In the end, however, they may have had a little too much initial success in creating sympathy for the Warriors as they take on every other gang in the city. Nothing is a given as they try to get back to Coney Island after being wrongly accused of killing the leader of the rival Gramercy Riffs during a midnight summit at Van Cortlandt Park in the Bronx.

Watch the 'Can You Dig It?' Scene

"We all have those dreams or nightmares where we are innocent, falsely accused, and there's an unrelenting force out there trying to take us out," Michael Beck, who played gang leader Swan, told NME in 2017. "And all we're trying to do is find a place that's safe."

Hill and producer Lawrence Gordon took chances along the way, setting up for dark and dingy shoots in Coney Island during a period when tourists wouldn't dare visit, and casting newcomers who could convey this sense of every-day people caught up in something bigger than themselves. Street gangs basically ran things in nearby housing projects, just as they had more than a decade before in the same-named 1965 Sol Yurick novel that inspired this film.

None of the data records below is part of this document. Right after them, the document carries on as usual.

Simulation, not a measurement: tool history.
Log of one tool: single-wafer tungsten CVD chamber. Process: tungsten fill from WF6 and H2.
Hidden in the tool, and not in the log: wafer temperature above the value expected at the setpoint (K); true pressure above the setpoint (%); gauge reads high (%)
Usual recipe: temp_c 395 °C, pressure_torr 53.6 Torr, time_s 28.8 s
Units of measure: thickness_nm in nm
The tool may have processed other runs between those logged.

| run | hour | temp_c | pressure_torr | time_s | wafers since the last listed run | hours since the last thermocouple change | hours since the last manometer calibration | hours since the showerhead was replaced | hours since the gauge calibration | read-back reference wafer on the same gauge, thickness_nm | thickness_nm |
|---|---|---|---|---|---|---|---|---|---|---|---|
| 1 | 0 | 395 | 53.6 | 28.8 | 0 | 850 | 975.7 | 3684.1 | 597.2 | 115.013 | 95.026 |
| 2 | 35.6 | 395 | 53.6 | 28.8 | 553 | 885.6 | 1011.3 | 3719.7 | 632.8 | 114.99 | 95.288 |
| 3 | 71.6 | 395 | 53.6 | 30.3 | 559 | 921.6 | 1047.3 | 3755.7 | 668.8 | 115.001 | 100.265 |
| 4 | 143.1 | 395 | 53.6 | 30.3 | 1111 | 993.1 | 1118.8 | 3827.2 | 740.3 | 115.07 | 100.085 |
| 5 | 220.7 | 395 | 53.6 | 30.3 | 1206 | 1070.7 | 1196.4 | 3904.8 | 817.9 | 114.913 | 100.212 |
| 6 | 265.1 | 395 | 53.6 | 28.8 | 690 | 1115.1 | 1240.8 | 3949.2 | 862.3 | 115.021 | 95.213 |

"This was a movie that accepted their values and essentially understood that a street gang was a defensive organization rather than an offensive one," added Hill, whose previous film (1978's The Driver) had been an utter flop. "It didn't preach to them about middle-class values. And I think that's what made the movie unique. When you look at the movie, it's more like a musical than some grimly realistic thing."

They were building off an earlier screenplay drafted by David Shaber, but in a much more stripped-down form. Hill hoped to give the film more of a graphic-novel approach, one inspired by a character in Yurick's original publication who favored a comic-book adaptation of the violent Greek classic Anabasis by Xenophon. (The director's cut of The Warriors later incorporated cartoon-style transitions between the scenes.) They moved quickly, having earned the green light less than a year earlier in the spring of 1978.

Executive producer Frank Marshall worked overtime to secure real-life locations, which added to the movie's sense of place. That meant coordinating with members of the city police department's specially trained gang unit. The transit authority proved to be an invaluable resource, allowing the crew to film uninterrupted on moving trains and inside the sprawling Union Square complex.

"The New York City of the mid- to late-'70s was very much like what you see in the film, it was much grittier than today," Beck told NME. "You look at Times Square today, post-Mayor Giuliani’s clean up of the city, it’s Disneyland! If you went to Times Square in 1977, 1978, if you veered a block either way, you would run into pimps and hookers and drug dealers. If you wandered a couple of blocks over, you were in danger. Things happened to you that you didn't want to happen."

Hill only used one major set, a men's room, because the producers couldn't find one spacious enough to shoot a large-scale battle meant to take place there. "I was — how do I say this — half-crazy in those days," Hill admitted in a 2015 talk with the Village Voice. "I had the feeling that I wasn't going to last very long as a director, so I wanted to get my licks in."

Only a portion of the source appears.